Embattled Broward elections chief may step down after recount

'It is time to move on,' Brenda Snipes tells reporters Tuesday

By Vic Micolucci - I-TEAM reporter, anchor, Tim Swift, WPLG-TV, Associated Press

LAUDERHILL, Fla. - At the center of Florida's vote recount storm is an elections supervisor with a checkered past whose Democratic-dominated county has been the target of protests and accusations, including by President Donald Trump, that something fraudulent is afoot.

Lawyers for Republican Gov. Rick Scott, who is in a razor-thin Senate race with incumbent Democrat Bill Nelson, claim Broward Supervisor of Elections Brenda Snipes committed fraud without presenting any evidence. Trump has echoed those claims on Twitter.

Nelson, whose campaign won a court challenge Tuesday giving neighbor Palm Beach County an extra five days to complete its machine recount, was back in Washington Tuesday as the U.S. Senate reconvened. But his fight to retain his seat was still top of mind.

"Sadly, it's become clear that my opponent isn't interested in making sure every lawful vote is counted. Instead, he's been using his power as governor to try to undermine the voting process. He's thrown around words like 'voter fraud,' with no proof," Nelson said.

Scott didn't make any public comments Tuesday, but his campaign released a statement saying, in part: "Senator-elect Rick Scott is gearing up for his first trip to Washington since winning the election for new-member orientation ... with plans to get started on his mission of reforming D.C. and making it work for Florida families -- not career politicians."

Elections workers in Broward County were still sorting through all the ballots and didn't begin the recount ordered Sunday until late Tuesday morning.

"We will complete the recount. There has never been a deadline that we have missed," Snipes said Tuesday.

But Snipes told reporters Tuesday that she's considering stepping aside as supervisor of elections after the recount amid a firestorm of criticism over how her office has handled recent elections.

“It is time to move on," Snipes said. “I haven’t finalized that. I’ll just check with my family. They’ll tell me what I’m doing.”

Many Republicans, including former Gov. Jeb Bush who appointed Snipes in 2002, have called for Snipes to be fired in recent days. 

"There is no question that Broward County Supervisor of Elections Brenda Snipes failed to comply with Florida law on multiple counts, undermining Floridians’ confidence in our electoral process. Supervisor Snipes should be removed from her office following the recounts," Bush wrote on Twitter.

Investigators say there are no indications of fraud in Broward County's vote. Yet, Snipes, a Democrat, remains a GOP target.

Snipes' critics have pointed to an incident in 2016, where her office destroyed ballots in a congressional race against a judge's order. Gov. Rick Scott has filed multiple lawsuits against Snipes' office, saying Broward officials have not been transparent enough during the recount process.

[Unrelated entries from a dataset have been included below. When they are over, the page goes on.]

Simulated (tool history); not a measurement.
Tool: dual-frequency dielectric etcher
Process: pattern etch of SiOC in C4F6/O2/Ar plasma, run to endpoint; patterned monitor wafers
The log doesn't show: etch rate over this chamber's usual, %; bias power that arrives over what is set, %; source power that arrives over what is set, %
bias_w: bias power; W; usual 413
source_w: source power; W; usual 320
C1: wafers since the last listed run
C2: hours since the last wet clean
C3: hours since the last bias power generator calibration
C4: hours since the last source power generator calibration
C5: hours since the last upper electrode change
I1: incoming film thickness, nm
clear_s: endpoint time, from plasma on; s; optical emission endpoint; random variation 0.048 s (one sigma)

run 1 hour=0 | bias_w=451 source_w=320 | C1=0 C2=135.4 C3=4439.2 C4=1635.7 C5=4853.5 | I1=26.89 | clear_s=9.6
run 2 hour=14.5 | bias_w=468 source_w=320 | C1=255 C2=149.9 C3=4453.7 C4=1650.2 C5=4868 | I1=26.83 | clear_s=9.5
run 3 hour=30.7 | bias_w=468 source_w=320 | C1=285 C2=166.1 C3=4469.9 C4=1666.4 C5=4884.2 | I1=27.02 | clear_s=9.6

Broward County, a Democratic stronghold, has struggled to carry out the recount. Nearby Miami-Dade County was halfway recounting more than 1 million votes before Broward started counting ballots. Workers in Lauderhill were sorting and separating its 800,000 ballots until Tuesday morning.

In Palm Beach County, Judge Karen Geivers has ordered that its election officials be given an extra five days to finish its machine recount to finish its machine recount. Palm Beach County’s supervisor of elections told news sources said she expects that ruling on a motion filed by Nelson's campaign to be challenged in federal court, where another Nelson lawsuit is due to be heard Wednesday.

RELATED: Nelson, backers turn to federal court in election fight

Outside the elections office, demonstrators from the Republican Party hosted a tailgate party of sorts, calling for an end to what they call corruption.

"It’s been going on for years. Decades. And we need to clean it up because this is not fair to the voters at Florida," GOP demonstrator Sofia Manolesco said.

A couple dozen yards away, faithful Democrats were pushing their agenda.

"We need to let every vote count and let the chips fall where they may," Carolyn Wilson said. "This is America. We have to be fair."

Charles Zelden, a political science professor at Nova Southeastern University who wrote a book on the 2000 recount between George W. Bush and Al Gore, said anything could happen.

"The likeliness is that Gov. Scott is going to win. The likeliness is that DeSantis is going to win. But likely doesn’t mean it will happen," Zelden said. "Just ask the Democrats what happened in 2016."